Re: [PATCH v18 15/17] x86/resctrl: Fix RMID reading sanity check for Sub-NUMA (SNC) mode

From: Tony Luck
Date: Wed May 22 2024 - 19:47:36 EST


On Wed, May 22, 2024 at 02:25:23PM -0700, Reinette Chatre wrote:
> > + /*
> > + * SNC: OK to read events on any CPU sharing same L3
> > + * cache instance.
> > + */
> > + if (d->display_id != get_cpu_cacheinfo_id(smp_processor_id(),
> > + r->mon_display_scope))
>
> By hardcoding that mon_display_scope is a cache instead of using get_domain_id_from_scope()
> it seems that all pretending about being generic has just been abandoned at this point.

Yes. It now seems like a futile quest to make this look
like something generic. All this code is operating on the
rdt_resources_all[RDT_RESOURCE_L3] resource (which by its very name is
"L3" scoped). In the SNC case the L3 has been divided (in some senses,
but not all) into nodes.

Given that pretending isn't working ... just be explicit?

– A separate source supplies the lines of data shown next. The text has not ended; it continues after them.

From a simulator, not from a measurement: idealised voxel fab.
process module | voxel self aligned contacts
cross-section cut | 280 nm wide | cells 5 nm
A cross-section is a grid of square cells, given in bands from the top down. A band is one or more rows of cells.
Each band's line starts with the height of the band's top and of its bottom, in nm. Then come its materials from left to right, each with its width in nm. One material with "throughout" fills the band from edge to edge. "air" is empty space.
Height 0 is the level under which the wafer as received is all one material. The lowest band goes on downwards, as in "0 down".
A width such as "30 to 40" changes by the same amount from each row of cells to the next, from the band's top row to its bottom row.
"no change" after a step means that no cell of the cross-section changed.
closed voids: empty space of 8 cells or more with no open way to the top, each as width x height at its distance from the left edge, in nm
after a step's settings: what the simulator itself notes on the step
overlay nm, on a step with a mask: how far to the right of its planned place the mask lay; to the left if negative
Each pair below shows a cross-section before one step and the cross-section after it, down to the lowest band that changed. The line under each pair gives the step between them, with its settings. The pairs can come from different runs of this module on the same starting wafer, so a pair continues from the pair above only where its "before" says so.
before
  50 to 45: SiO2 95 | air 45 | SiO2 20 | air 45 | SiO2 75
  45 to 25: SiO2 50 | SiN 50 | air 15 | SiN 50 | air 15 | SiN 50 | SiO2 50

Some "thinking aloud" follows ...

struct rdt_resource:
In order to track monitor events, resctrl must build a domain list based
on the smallest measurement scope. So with SNC enabled, that is the
node. With it disabled it is L3 cache scope (which on existing systems
is the same as node scope).

Maybe keep .mon_scope with the existing name, but define it to be the
minimum measurement scope and use it to build domains. So it
defaults to RESCTRL_L3_CACHE but SNC detection will rewrite it to
RESCTRL_L3_NODE.

Drop the .mon_display_scope field. By definition it must always have
the value RESCTRL_L3_CACHE. So replace checks that compare values
rdt_resources_all[RDT_RESOURCE_L3] of .mon_scope & .mon_display_scope
with:

if (r->mon_scope != RESCTRL_L3_CACHE)
// SNC stuff
else
// regular stuff

struct rdt_mon_domain:
In the rdt_mon_domain rename the display_id field with the more
honest name "l3_cache_id". In addition save a pointer to the
.shared_cpu_map of the L3 cache. When SNC is off, this will be the
same as the d->hdr.cpu_mask for the domain. For SNC on it will be
a superset (encompassing all the bits from cpu_masks in all domains
that share an L3 instance).

Where SNC specifc code is required, the check becomes:

if (d->hdr.id != d->l3_cache_id)
// SNC stuff
else
// regular stuff

The l3_cache_id can be used in mkdir code to make the mon_L3_XX
directories. The L3 .shared_cpu_map in picking a CPU to read
the counters for the "sum" files. l3_cache_id also indicates
which domains should be summed.


Does this look like a useful direction to pursue?

-Tony